Recently I've been placed at a crossroads.  I can't see where either road will take me, and I fear that the road less travelled could dead end.

I am presently a developer.  I don't have too many years experience although my coding skills are solid.  I always saw myself moving into a tech lead position and then ultimately a project management position.  Unfortunately where I live, the world revolves around CMM/CMMi and personally I can't stand the stuff.  I do not want to become a project manager or a tech lead for a CMM/CMMi project.  As stated though, as far as finding work goes at other companies that don't practice or have aspirations to practice these methodologies, it's like finding a neede in a haystack.

Recently I have been presented with an opportunity to jump off the development road into an intermediate level IT position.  I am just as technically competent in this area as I am in the development arena, and I enjoy doing IT on a personal level.  What I'm worried about is if for some reason I don't enjoy the position, after 4 or 5 years, would it be possible to jump back to the development track, and what would the consequences be?  Would I be falling back to an entry to intermediate level position, or with 10 years experience total between IT and dev work, could I fall back into a mid to upper level position?  I realize that no one can predict the future, but if the future were today, what would the possible outcomes be?

To further add to the dillema, is that I have only been at my current employer for 9 months, and the one before that, slightly longer than a year.  If I were to switch, it would be for a reasonable duration of time (4 to 5 years minimum).  At my current position, the only person I have any regular contact with is my boss (due to sitting at client site) and thus she is the closest person to a friend where I work now.  My current company is going down the CMM track although not with the project I'm currently on though.  I do however only see another 2 to 3 years of growth at my current company.

_ANY_ adivce received will be received well, as I'm really at a loss for what to do.  Should I take the new offer, and if so, if things don't pan out after a few years, can I make the switch from IT back to development?

This time, posting without my traditional alias. . .

Without my alias...
Saturday, May 08, 2004

The only advice I can offer you is to weight the developer role (production, engineering) vs the IT role (administration, service).  You'll need to decide which you are most comfortable with.

One of the things about IT, is that if you have good interpersonal skills - prompt, courteous, productive - you will be seen as an absolute  superstar.  Developer' world is often a lot more insular and competitive.

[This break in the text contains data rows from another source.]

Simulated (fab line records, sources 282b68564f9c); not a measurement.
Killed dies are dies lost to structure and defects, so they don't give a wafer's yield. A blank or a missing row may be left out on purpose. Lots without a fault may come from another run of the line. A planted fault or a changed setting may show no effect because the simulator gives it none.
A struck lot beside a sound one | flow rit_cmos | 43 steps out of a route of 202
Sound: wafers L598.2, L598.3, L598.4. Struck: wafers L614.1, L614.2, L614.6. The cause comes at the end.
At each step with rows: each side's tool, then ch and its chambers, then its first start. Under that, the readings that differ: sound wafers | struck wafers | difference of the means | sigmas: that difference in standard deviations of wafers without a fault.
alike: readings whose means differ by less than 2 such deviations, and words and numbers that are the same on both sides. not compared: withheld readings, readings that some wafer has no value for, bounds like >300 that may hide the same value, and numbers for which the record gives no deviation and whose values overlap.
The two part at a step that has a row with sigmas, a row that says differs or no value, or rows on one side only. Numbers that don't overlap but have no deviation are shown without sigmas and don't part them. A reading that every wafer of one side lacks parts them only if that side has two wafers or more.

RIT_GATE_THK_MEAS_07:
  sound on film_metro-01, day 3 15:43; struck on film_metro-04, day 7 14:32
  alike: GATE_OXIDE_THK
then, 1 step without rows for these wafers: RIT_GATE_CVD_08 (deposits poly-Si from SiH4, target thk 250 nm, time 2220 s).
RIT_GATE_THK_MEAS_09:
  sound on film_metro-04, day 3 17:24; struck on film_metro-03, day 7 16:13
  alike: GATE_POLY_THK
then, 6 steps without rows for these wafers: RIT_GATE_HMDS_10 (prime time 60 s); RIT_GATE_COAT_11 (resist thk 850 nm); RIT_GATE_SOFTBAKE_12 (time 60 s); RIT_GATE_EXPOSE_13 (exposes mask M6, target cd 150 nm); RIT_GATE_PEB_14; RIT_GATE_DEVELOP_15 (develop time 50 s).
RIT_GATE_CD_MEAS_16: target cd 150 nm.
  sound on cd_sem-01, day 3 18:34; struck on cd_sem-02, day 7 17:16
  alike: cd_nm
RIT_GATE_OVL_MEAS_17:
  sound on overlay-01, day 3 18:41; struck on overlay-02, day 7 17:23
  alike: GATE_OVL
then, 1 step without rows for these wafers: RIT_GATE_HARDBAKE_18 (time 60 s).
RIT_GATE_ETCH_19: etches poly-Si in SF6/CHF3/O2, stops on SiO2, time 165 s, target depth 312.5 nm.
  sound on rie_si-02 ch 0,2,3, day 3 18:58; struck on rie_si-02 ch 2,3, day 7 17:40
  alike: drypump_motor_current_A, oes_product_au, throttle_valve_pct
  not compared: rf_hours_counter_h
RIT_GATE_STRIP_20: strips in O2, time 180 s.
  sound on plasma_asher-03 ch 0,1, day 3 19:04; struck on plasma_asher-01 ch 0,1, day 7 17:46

You also didn't mention what your role will be in the IT organisation.  Manager ? DBA ? Network? Desktops?  Fax & Copier guy?

Sassy
Saturday, May 08, 2004

It's hard to jump back. You would specifically have
to keep up your skills, which most people won't
do. There's something to be said for jumping
in enthusiastically without the comfort of a
"plan" that may not make a bit of sense in
4 years anyway.

son of parnas
Saturday, May 08, 2004

Pre-Sales Consultant.  Advising clients as to whether technologies would benefit their organization, and coming up with a solution that should be implemented, prior to the purchase of an end to end system.

Without my alias...
Saturday, May 08, 2004

Hmm.  Where I work, pre-sales is part of the sales org, not IT.
Most of our Sales Engineers are tied to a salesperson for their region, and get comission along with the saleman.

Most of  the SE's can handle installing our software and some basic troubleshooting and configuration, but I would call it a sales job before I'd call it an IT job.

Sassy
Saturday, May 08, 2004

I jumped over to the IT role once.  For me it it was the worst mistake I could have made.  I tried to get back to development but was impossible and was lucky enoungh to return to what I like else where.

One suggestion, move to a place where CMM isn't such a big thing and do what you enjoy.